The interesting point here, however, is that what can be traced of the Highgate ley line, can be directly linked to places where psychic disturbances have been reported; or put another way, by huge coincidence, a majority of the reports relating to ghostly sightings or experiences in the Highgate area, just happened to have occurred at sites along this ley line.
Perhaps the best known of these ghostly figures, is the black-clad apparition – or ‘vampire‘ – that was reported at Highgate Cemetery, perhaps by no coincidence at virtually the same time of the reported Gatehouse sightings.
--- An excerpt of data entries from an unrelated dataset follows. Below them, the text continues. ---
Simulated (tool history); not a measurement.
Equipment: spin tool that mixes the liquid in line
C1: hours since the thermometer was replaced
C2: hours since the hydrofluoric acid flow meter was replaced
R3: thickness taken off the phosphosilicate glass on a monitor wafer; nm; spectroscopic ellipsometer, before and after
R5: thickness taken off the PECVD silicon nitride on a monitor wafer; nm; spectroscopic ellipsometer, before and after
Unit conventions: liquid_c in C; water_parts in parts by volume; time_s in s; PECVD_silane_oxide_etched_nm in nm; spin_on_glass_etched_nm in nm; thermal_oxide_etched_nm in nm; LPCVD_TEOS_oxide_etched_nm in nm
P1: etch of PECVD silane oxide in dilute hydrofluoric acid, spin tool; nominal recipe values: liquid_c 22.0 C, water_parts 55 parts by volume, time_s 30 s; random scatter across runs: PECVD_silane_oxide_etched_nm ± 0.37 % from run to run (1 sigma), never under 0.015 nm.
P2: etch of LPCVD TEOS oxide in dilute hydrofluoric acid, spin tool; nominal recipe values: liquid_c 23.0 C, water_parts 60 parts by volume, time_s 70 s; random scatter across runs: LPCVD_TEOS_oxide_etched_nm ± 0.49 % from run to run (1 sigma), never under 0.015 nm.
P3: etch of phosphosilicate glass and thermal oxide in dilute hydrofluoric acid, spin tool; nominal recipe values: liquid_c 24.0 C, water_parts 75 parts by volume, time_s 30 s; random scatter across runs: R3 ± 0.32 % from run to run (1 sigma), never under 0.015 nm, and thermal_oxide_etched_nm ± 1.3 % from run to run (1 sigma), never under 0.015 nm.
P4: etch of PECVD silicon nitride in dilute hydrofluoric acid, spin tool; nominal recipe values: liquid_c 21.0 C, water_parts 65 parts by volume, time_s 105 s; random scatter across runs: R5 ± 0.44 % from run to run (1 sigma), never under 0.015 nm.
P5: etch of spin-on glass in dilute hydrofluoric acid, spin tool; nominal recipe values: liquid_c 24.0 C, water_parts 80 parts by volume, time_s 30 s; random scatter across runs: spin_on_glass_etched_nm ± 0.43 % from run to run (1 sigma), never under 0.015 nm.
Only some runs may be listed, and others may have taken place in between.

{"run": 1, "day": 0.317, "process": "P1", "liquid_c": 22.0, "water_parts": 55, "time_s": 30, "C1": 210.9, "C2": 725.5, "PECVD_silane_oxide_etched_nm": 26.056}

Of course, because of the considerable publicity that the Highgate ghost attracted at the time (much of it having already been dealt with at the beginning of the book), reports about all the claims and speculation about its reputed appearances would be far too lengthy to detail here, but it is worthy to note that the Highgate phenomenon (‘vampire‘) and the Gatehouse ghost seem to share remarkably similar characteristics, in particular, their malevolent disposition and tendency to ‘attack’ people psychically.
There is also the fact that the Highgate cemetery ghost was sighted frequently around the Columnbarium – the same circle of tombs that marks the apparent beginning of the ley line.
Yet to continue with the proposition that psychic energy can be transmitted along ley lines, it is fascinating to note that another ghostly figure draped in black has for several years been reported in the grounds of Hillcrest – the small complex of council flats that now stand upon the site of the old convent in Highgate. In fact, the residents of one particular flat on the estate have experienced drastic falls of temperature, lights that mysteriously turn themselves on and off, and on more than one occasion glimpsed a tall dark figure in one of the rooms.
Other events of a psychic nature occurred with unrelenting persistency at this flat, although details of this case are so profound that they are beyond the scope of this present enquiry.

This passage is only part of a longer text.